Getting engaged - to a blog
2006-02-22
Everyone, as Tom Cruise once said about his now ex-wife Nicole Kidman, "is absolutely right." Apparently, saying these words is the best way to prevent an argument, or at least resolve one. And while it doesn't seem to have worked for our Tom (though perhaps it worked better for Nicole, whose own thought was, "finally I can start wearing high heels again,") I have to say that when it comes to what's going on in the collaborative technology space right now, he has a point.
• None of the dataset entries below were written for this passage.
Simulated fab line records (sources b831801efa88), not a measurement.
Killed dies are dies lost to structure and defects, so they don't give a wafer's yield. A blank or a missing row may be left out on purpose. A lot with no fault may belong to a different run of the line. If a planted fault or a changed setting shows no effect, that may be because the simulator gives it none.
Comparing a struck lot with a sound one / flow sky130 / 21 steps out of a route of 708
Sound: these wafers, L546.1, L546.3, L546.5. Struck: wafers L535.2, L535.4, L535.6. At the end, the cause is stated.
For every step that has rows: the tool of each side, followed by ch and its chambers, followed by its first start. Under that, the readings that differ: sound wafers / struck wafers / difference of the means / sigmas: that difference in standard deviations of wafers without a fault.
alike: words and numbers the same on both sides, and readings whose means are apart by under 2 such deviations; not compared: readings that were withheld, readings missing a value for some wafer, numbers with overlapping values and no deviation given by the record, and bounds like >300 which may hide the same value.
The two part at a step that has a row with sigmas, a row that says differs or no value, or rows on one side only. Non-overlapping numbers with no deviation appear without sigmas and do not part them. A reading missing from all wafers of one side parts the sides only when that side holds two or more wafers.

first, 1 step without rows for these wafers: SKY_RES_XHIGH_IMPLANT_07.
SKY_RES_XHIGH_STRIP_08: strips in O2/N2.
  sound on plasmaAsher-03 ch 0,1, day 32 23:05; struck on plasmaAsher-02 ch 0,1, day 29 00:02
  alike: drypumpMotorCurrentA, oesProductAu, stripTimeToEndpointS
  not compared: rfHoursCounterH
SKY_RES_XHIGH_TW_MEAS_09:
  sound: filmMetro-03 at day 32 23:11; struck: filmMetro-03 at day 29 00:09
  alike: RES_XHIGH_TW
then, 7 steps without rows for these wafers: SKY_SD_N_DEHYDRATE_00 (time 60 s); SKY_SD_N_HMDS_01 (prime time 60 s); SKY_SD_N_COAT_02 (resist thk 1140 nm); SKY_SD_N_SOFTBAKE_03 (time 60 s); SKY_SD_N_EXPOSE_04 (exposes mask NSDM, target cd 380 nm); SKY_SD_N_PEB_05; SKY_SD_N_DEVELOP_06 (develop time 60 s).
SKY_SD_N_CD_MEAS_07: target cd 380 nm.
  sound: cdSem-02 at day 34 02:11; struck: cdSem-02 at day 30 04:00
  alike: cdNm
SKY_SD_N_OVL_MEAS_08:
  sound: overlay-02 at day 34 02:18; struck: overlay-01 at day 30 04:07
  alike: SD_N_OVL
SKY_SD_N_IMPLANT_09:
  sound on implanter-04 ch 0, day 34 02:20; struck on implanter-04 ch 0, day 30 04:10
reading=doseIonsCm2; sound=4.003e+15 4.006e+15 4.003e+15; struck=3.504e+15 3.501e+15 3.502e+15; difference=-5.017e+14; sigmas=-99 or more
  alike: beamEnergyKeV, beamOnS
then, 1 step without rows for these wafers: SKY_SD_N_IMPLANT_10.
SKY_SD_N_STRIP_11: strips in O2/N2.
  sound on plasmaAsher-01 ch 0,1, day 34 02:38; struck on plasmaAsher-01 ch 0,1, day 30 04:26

What exactly is going on? Nobody's sure, but one thing is certain - there's certainly a lot of people talking about it. "Markets are about conversations," announced the Cluetrain manifesto and several other pundits before then (not least my old boss, Robin Bloor, when he wrote about the electronic silk route in 1998 and before). With the advent of the blog of course, there appears to be more people talking about these things than ever. In May last year, Jonathan Schwartz wrote about what he termed the Participation Age on his own blog , and there can be no greater demonstration of this concept than the fact that its all being talked about on the blogs of others. The blog is a cultural phenomenon, for sure. But is it the end, or just the beginning?
There are still plenty of people who have never even heard of blogs. "You shoud have a blog, " I said to my ex-colleague and business dynamics guru Roger Davies. "A blog?" he said, "What's that?"
Now, I'm not dragging my good friend Roger through the slurry of the blogosphere in order to show him as some kind of luddite; exactly the opposite. The fact is, there's a massive number of supposedly, highly connected people out there, who have never heard of blogs. Another old colleague Clive Longbottom makes the following point in a recent column for Silicon.com:
"Blogging is on the increase - at least the number of people who write blogs is growing. Our research shows that blog readership is still miniscule, and is moving more towards community-of-interest style usage."
If we consider Tom's first law - that everyone is right - we arrive at a conundrum. The bloggers are right, that there is something very exciting going on, and yet the non-blog-reading community is also right. Jonathan Schwartz and Clive Longbottom are equally correct to say we are in a new age of participation, and yet the majority are not participating.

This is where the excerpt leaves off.